Learning Italian for 100 Days

Today I hit somewhat of a milestone in my attempt to learn a second language, as I hit a one hundred day streak on everyone’s favourite language app, Duolingo.

We could wax lyrical on whether this constitutes a milestone - time spent on a language doesn’t equal fluency in a language and a hundred days worth of learning will yield different results from person to person anyway. Success shouldn’t be measured by time spent learning a language (least of all on an app) over actual proficiency, but still, I’m pretty happy to have hit one hundred days.

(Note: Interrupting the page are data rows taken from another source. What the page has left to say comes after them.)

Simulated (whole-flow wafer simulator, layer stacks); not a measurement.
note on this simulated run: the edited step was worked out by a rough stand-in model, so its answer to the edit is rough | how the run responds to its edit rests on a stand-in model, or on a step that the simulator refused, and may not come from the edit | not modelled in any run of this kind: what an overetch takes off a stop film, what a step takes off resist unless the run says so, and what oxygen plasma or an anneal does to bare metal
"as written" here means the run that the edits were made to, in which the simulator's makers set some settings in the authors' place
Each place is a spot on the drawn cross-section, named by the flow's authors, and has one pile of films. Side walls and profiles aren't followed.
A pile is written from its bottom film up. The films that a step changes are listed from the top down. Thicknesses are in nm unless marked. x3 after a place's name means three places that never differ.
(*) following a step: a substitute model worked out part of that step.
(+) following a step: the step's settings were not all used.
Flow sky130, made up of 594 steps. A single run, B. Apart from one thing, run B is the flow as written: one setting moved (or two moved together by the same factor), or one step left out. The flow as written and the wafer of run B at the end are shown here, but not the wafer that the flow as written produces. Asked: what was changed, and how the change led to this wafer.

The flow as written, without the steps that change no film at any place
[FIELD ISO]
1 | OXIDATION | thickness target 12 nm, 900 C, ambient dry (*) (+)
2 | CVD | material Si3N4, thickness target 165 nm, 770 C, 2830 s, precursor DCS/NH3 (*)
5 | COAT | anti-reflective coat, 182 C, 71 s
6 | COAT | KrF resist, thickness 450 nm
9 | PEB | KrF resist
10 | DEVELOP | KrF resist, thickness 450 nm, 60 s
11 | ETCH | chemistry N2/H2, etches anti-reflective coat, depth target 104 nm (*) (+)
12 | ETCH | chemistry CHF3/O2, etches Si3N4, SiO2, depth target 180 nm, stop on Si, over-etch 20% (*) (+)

Really I’ve been learning it for a little over one hundred days as I started using the app towards the beginning of the year but broke my ‘streak’ (consecutive number of days spent learning) in the first month, which was surprisingly frustrating at the time. Since that broken streak I have diligently logged into Duolingo every day to complete at least one lesson and I have to say, that level of consistency feels pretty satisfying.

There is gratification in knowing that I have not given up. While I can’t boast about my Italian skills just yet - the extent currently being ‘la ragazza ha un delfino‘ (‘the girl has a dolphin’ - a crucial phrase for all conversations) - I can feel that I am making some headway. It is fair to say my vocabulary has grown, I feel more comfortable now with basic sentence structure and most importantly, I remember what I am learning. Which is, you know, kind of crucial for learning a language, no?

Most importantly, I am still very much interested in learning Italian - even though there have been times when it would have been very easy and far more enjoyable to give up. I go through each module the maximum amount of times before I move on to the next one, which can get mind-numbingly repetitive when you are typing, speaking and listening to the same five phrases for fifty lessons - but that reiteration has now seared such phrases into my brain (how could I ever forget ‘i gatti bevono latte‘?). And it means that when, weeks after having started the module, I finally finish and move onto the next one, it is so exciting to learn something new.

In reality, one hundred days is nothing. I will not be having a decent conversation in Italian anytime soon, and I know that eventually I’ll have to diversify my learning (there is only so much one app can do) but for now, I feel pretty proud of this very small accomplishment.